No worries Les, but yeah this is getting to be a lot of work! I'm going to ask Amir for a raise.
Real signals do not have infinite bandwidth and thus cannot have zero rise time. So, no matter how square it looks, a square wave still has limited bandwidth. Take a look at the "Building a Square Wave" thread for more insight. If you sample a 20 kHz square wave, the ADC's anti-alias filter will roll off all the higher harmonics, so you'll get a sine-wave pulse out with no frequency content higher than 20 kHz (22 kHz, but let's forget that for now). We have to roll it of to prevent aliasing (see the Aliasing 101 thread) and introducing a bunch of unwanted spurs into the signal band. So, we now have a digital signal, and we are talking about this (very unrealistic) case of just a couple of samples of a maximum-frequency input signal.
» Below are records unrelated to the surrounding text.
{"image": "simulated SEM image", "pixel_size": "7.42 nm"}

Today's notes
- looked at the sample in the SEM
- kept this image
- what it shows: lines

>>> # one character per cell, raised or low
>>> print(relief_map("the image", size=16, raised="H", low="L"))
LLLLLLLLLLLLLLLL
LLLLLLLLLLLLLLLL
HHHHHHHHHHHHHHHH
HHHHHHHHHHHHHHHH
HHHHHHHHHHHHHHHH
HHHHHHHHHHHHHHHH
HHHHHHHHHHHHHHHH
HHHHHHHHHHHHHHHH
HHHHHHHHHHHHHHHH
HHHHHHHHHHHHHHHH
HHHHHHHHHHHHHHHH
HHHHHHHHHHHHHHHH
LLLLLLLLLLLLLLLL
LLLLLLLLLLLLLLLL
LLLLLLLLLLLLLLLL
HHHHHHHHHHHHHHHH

A DAC typically switches very fast, so those two samples can be output with much higher frequency content (and thus faster edges, or attacks) than what the ADC saw. The output of a DAC is
after the sampling process, and can indeed put out very wide-band spurs. Most of that is not needed, and is in fact undesirable. You can't hear it, and it contains switching artifacts (glitches) with very high frequency content, so why fry your tweeters with it? Thus we have the infamous DAC output filter so maligned by the audio press. With good reason in some cases, but at least now it outputs what the ADC saw, for better or worse.
Regarding those fast attacks, well, a drum's leading edge does not have much if any energy at 20 kHz, or anywhere near it. The closest you get is with a big symbol crash, and while there is content up there, most of what you hear is in the band up to 8 - 10 kHz or so. Yes, there can be content above 20 kHz, but very few of us could hear it even if it matched the fundamental's amplitude, and in fact it is much lower than that. Consider that what most of us perceive as the attack of a kick drum is that percussive leading edge that hits us in the chest so we go "wow!" So, what does everybody say we need to really get that solid bass "wump"? Good bass. Maybe a subwoofer.

I have not read a review recently touting how a tweeter made the drums sound so much better (OK, maybe the cymbals, but the bass drum? Hmmm...) The fact is, the bandwidth of that attack is not all that great.
Now, let's look at a piano. Elsewhere (I forgot where, senility) I noted that you need about 5x the fundamental frequency to have a square wave that looks square'ish with a leading edge nearly as fast as an ideal square wave. (Look again at the square wave thread.) If we have 20 kHz bandwidth, the highest square wave we can get with five harmonics is 4 kHz. And the highest key on a piano (C8) is -- taa-daa! -- 4.186 kHz. Which is, I must say, a couple of notes above the highest note normally written for piccolo, an instrument with nearly as pure a single-tone sine wave as you can get. Yes, some instruments, including piano, put out higher harmonics, but realistically if you have 20 kHz of bandwidth you pretty much have everything covered and then some. (There are other reasons why wider bandwidth may be desirable for some components, but I'm getting tired.)
So, those fast attacks we all like to talk about, aren't as fast as we'd like to think. Your average system has more than enough bandwidth to handle them. How well, well, that's another story, probably a little too subjective for here!
G'night - Don
p.s. For the record, the lowest string on a bass guitar is about 40 Hz. A contrabass tuba goes to about 35 Hz, harp to about 33 Hz, and piano to 27.5 Hz. A really big pipe organ goes to 16 Hz, but most only to 32 Hz. Kettle drums (tympani) only to 80 -90 Hz, about the same as a really deep bass singer (and sopranos can hit about 1100 Hz). Guitar, piano, harp, and drum (among others) are all percussive instruments, with frequency content below their fundamental when struck, however.